EA just gave in-game ads their own division, and here's what that actually means
EA has formalized in game ads as a standalone division, with Visa, Lowe's, Red Bull, Xfinity, Peacock, and Mountain Dew as launch partners and a $7.5B revenue backdrop.
EA has formalized in game ads as a standalone division, with Visa, Lowe's, Red Bull, Xfinity, Peacock, and Mountain Dew as launch partners and a $7.5B revenue backdrop.
Electronic Arts has stood up a dedicated division, EA Advertising, to sell in-game placements and brand partnerships across its biggest franchises. This is a structural change, not another sponsorship deal. The new unit formalizes work that has been scattered across EA's sports titles and consolidates it into a cross-franchise sales surface with its own mandate.

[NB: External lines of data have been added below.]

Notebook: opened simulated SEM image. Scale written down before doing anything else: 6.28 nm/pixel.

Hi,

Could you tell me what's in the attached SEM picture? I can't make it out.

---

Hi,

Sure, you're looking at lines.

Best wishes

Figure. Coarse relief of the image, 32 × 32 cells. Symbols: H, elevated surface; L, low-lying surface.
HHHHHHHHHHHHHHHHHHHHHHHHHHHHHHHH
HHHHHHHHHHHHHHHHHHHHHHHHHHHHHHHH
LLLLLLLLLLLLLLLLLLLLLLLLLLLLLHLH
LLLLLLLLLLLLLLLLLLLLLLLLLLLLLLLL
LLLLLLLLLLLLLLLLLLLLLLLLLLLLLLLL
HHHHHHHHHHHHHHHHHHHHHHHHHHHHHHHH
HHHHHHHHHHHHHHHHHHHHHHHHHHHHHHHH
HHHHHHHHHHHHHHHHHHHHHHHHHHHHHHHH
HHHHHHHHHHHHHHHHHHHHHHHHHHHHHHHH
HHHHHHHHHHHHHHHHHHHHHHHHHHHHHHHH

The backdrop is the $7.5 billion in net revenue that anchors EA's business, per the company's positioning as reported in Engadget's write-up of the announcement. In-game ads are now a deliberate second revenue line, not a side project.
The launch partners give the division a recognizable roster. Visa, Lowe's, Red Bull, Xfinity, Peacock, and Mountain Dew are the named names, and the immediate footprint is on EA Sports FC, Madden NFL, the skateboarding franchise skate., and The Sims, framed by EA as franchises that "inherit the fandom," which in EA's own words means player communities are being positioned as the inventory the ad business sells to.
What changes for players is the mechanism, not just the logo. EA Advertising is offering what it calls reward-driven objectives, branded tasks built into the gameplay loop where the brand is the task rather than the scenery. A Visa challenge that pays out in-game currency for completing a sponsor-themed objective is the template. The player ends up playing a different game than the one the studio originally shipped, because the brand has become the objective, not the backdrop.
Vanity items, also known as skins, are cosmetic items players can equip with no gameplay effect, and EA is now selling curated vanity inventory shaped by what advertisers want players to wear, not only what players ask for. EA Sports FC 26 already runs digital ad boards and brand broadcast overlays as precedent. The scoreboard and the pitch-side LED rotation are now sales inventory, competing with the match for visual attention.
EA Sports FC is the rebrand of the FIFA series that dropped the licensing name. For non-players, skate. is EA's skateboarding franchise, not a misspelled verb.
The "inherit the fandom" framing is the most telling piece of language in the announcement. It tells players, in EA's own words, that the communities around these games are the product the new division is selling access to. That is a different pitch from "we found a non-intrusive sponsor." It is worth watching how the division defends it when players push back.
What players can actually push back on is concrete. Reward-driven objectives can be priced in ways that funnel free-to-play spend into branded tracks. Vanity items can be advertiser-curated in ways that crowd out the cosmetics players were already asking for. Broadcast overlays can be placed on top of the match, not in the periphery, in a way that competes with the game itself. None of these are hypothetical. They are the formats EA Advertising is selling, per the Engadget report on the launch.
The honest caveat: the announcement is a press release, and the only reported framing of player experience in FC 26 is that the digital boards and overlays are live. There is no third-party data yet on ad-load density, opt-out mechanics, or how the new division's revenue claims compare to standard sponsorship deals. Treat the scale and revenue language as EA-stated until a primary release or independent data is read.
What to watch next is whether EA Sports FC 27, the next Madden, the next Sims expansion, and skate.'s live season are built around the new division's formats from day one, or whether FC 26's overlay-and-board package remains the high-water mark. The division is built for the former, and that is the line between "we added some ads" and "the games are now an ad business."